Everything we eat takes water to make. About 90% of water usage comes to agriculture, and hence food production. Under the crude assumption that food is locally sourced, one can determine how much strain is put on water sources in a specific region. Unnecessary strain can drain rivers and cause a lot of harm.
A historic example are the river basins of Kazakh rivers Amudarja and Sirdarja drained by extensive watering of crops in the Aral region in the 80s. A much recent example is Cape Town, where is predicted tto run out of fresh water next year - predicting to hit the so called Day Zero.
As it is quite possible to drain yourself to death by having an unsustainable water footprint, we developed a platform both to monitor and raise awareness about the it, so that informed actions can be taken - both at the individual or governmental level.
_ We build our work on papers and datasets published at [waterfootprint.org]. (We are not affiliated to the organization) _
What it does
Our proof of concept is a client-server application.
The client takes a shopping receipt as an input by taking a photo using Android device or scanning the receipt. The app extracts information about the amount of food in the shopping list.
This is sent to the server, along with geo-spatial information of the client. Based on this, the server calculates the freshwater footprint of the shopping within the relevant water basin - the geo-spatial info is related to river basin data for which there is known information about relationship of drought to freshwater footprint. _ Here we use the datasets from the Water Scarcity study: [waterfootprint.org/en/resources/waterstat/water-scarcity-statistics/] containing data for about 500 river basins globally _
Assuming that the client is shopping for a daily meal, we then estimate how sustainable his diet is in hers geographic location. We do this by extrapolating the impact on the water footprint, assuming that the whole population would be on the same diet for a period of time. This gives a proxy contribution of such diet to the freshwater footprint in the region and determine if the diet is sustainable
How we built it
We used image to text transcription to read the shopping receipts using both Xerox Tesseract (for testing) and the Google Vision API. We also use Google Geospatial API to retrieve the location which is mapped to the river basin (_ the final version of the app has this disabled as we need to be the same local network which does not allow the client to update the location _). This is used from a client-side Android app, which sends the receipt data scanned from a photograph to a server-side application on a second computer.
The server side app processes the data by making extensive use of the datasets from [waterfootprint.org] and the one provided by Buhler and USDA (US dept. of agriculture). We estimate the water footprint of the shopped for diet based on these. The results are sent back to the client where they are displayed.

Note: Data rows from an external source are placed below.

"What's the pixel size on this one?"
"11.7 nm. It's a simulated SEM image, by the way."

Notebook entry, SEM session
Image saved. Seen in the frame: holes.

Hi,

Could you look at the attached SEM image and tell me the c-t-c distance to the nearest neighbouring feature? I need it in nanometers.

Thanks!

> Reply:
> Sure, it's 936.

Additional notes: We also used USDA API to map common retail products to USDA food categories + content. This allows us to estimate the water footprint just based on the name of the product (e.g. instant calculation of wf for 'Snicker's bar'). (In progress)
Challenges we ran into
We had noted that the combination of [waterfootprint.org] and USDA data gives order of magnitude inconsistent estimate of freshwater footprint for livestock compared to the data provided by Evocco/Buhler. Our position here is that USDA estimates along with [waterfootprint.org] actually undershoot the freshwater footprint estimate and we Evocco. Some of the estimates oscillate wildly.
We would love to have more time to focus on UI and data presentation.
We originally aimed for Day Zero predictions (days when cities run out of water, as is Cape Town suppose to next year). We however did not find a rigorous and transparent calculation of the day zero!
Accomplishments that we're proud of
Implementing both custom client and server-side application. Using OCR to transcribe the receipts. Scrambling independent datasets for data patterns we build our idea around.
What we learned
Implementing client - server solution. OCR. Pandas and data scrambling. We also learned it is really difficult to ping a specific IP on the HackZurich network.
What's next for Food Drain
--- Business side --- As the costs for receipt processing are minuscule, we hope to implement the water footprint calculation on the side of food retailers at minimal overhead. We would love to see the water footprint information printed on receipts. This will raise awareness about the problem and will also help the shopper to monitor the water footprint and potentially make choices.
This is important in critical situations, such as the day zero in Cape town, where the water footprint needs to be put down in a very short span of time. Monitoring our water footprint data by governments can also influence regulatory decisions taken to prevent the day zero case.
This may help with Water footprint assesment by [waterfootprint.org], which may start issuing certificates. Thos can be monetized similarly to carbon emission allowances issued per country but despite this being hackathon (We are not fans of that :)).
The water footprint calculation may be literary saving necks of people in some regions and incentivizing water footprint aware food production. While this does not lead to immediate profit, it can cut significant losses. One can hence the water footprint allowance coupons to short sellers and keep on raising awareness. This is how insurances make money, so in case this moves forward, we will reach out to them.
--- Technical side --- Comparing performance and accuracy of Microsoft Cognitive Services and Google Vision Services Extend to various groups of food products. Improve UI and presentation. Localization.